Crossposted on City Watch

Mayor Richard Riordan’s proposed ballot measure, the “Fair Share Pension Reform Act of 2013,” is LA’s Prop 32, only on steroids, as the leadership of the City’s public unions will view this money saving initiative for our cash strapped City as a direct assault on their control of the City’s purse strings.

Riordan’s Fair Share Pension Reform plan will also force the candidates for Mayor, Controller, City Attorney, and City Council to pick sides as the union leadership will demand absolute loyalty in return for their campaign contributions.

Based on press reports, Riordan’s plan would “move newly hired workers into 401 (k) style plans and freeze retirement benefits for existing workers,” saving the City “hundreds of millions of dollars every year by 2017 and upwards of a billion dollars by 2020.”

This compares to the meager $15 million savings in 2017 under Mayor Villaraigosa’s lame “Retirement Security Plan,” representing about 1% of the General Fund’s 2017 projected pension contribution of $1.3 billion.

There is no doubt that the City has a major league pension problem.

The City’s two pension plans, the Los Angeles City Employees Retirement System and the Fire and Police Pension Plans, have an unfunded pension liability of $9.5 billion, representing a funding level of only 73%.

However, if this liability were determined based on a more realistic investment rate assumption, the unfunded pension liability would be at least $13 billion, a funding level of only 66%.

Pension contributions are also devouring the General Fund, suffocating numerous programs and services, catapulting from $350 million (9.6% of the General Fund) in 2005 to a projected $1.3 billion (26% of the General Fund) in 2017.

If the truth be known, the annual pension contributions would be even higher if the City had not relied on an overly optimistic investment rate assumption and resorted to numerous under the radar gimmicks such as extending the ‘smoothing” period and lowering various inflation assumptions.

Unlike the Mayor’s plan which applies to only new civilian employees, the Riordan’s Fair Share Pension Reform plan will impact all new and current City workers, including the police and fire fighters, and those employees covered by the Department of Water and Power’s pension plan that is underfunded by almost $2 billion (80% funded).

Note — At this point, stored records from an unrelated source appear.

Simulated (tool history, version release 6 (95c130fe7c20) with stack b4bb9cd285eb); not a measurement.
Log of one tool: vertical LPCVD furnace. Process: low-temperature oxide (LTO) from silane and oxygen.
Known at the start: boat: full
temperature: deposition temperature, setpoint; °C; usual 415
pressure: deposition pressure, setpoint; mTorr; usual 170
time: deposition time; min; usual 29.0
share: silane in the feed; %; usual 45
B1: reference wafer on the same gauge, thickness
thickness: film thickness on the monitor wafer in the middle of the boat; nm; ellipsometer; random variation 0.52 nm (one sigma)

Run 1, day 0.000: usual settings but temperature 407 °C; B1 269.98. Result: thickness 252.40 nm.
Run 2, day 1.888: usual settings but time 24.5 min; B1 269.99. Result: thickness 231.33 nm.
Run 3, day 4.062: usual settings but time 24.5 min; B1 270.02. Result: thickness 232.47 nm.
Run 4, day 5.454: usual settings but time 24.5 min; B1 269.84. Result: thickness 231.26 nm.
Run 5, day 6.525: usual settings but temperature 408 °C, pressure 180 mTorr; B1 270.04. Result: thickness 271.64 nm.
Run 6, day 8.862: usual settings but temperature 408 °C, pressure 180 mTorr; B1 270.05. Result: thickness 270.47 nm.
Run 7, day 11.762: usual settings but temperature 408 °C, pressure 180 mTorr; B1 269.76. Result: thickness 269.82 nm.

Needless to say, the leadership of the City’s major unions (including, among others, SEIU 721, the Police Protective League, the United Firefighters, and IBEW) will go nuclear, trashing Riordan, asserting that there is no problem with the pension plans, launching numerous legal challenges, and claiming that this measure is a violation of collective bargaining, a crude attempt to bust public sector unions, and an attack on the middle class.

The leadership will also mobilize its resources to thwart the collection of the 250,000 signatures needed to place this charter amendment on the ballot, which would include, among other tactics, “picketing” signature gatherers in public locations.

The union leadership may even pressure their captives on the City Council to place an alternative plan on the ballot.

If The Fair Share Pension Reform Act of 2013 makes it to the May ballot, it will become an issue of national importance, as the voters in the nation’s second largest city, a Democratic stronghold in the very Blue State of California, battle the public sector labor unions in order to save their City from insolvency.

Just imagine the money that this ballot measure will attract, not only from our local public sector labor unions, but from partisans on both sides of the issue throughout the country.

Underlying this plan for serious pension reform is the very real concern that our City will become insolvent within the next five years.

Our City’s finances are so desperate that senior elected officials have secretly discussed the sale of our Department of Water and Power, the Port of Los Angeles, and/or Los Angeles International Airport.

To earn a seat at the table, our public sector unions must develop a detailed plan that addresses how the City will “Live Within its Means.” This would include a Five Year Financial Plan, balanced budgets based on recurring revenues and Generally Accepted Accounting Principles, and, over the next ten years, programs to eliminate the $10 billion unfunded pension liability and to repair our lunar cratered streets, our cracked sidewalks, and the rest of our crumbling infrastructure.

As for Riordan’s pension reform plan, there are two questions.

The first is whether our wannabe mayors, Perry, James, Greuel, and Garcetti, support or oppose The Fair Share Pension Reform Act of 2013.  A straight up Yes or No! Weasel words are not acceptable.

The second is: “How do we sign Riordan’s pension reform petition that will prevent our City from going broke?”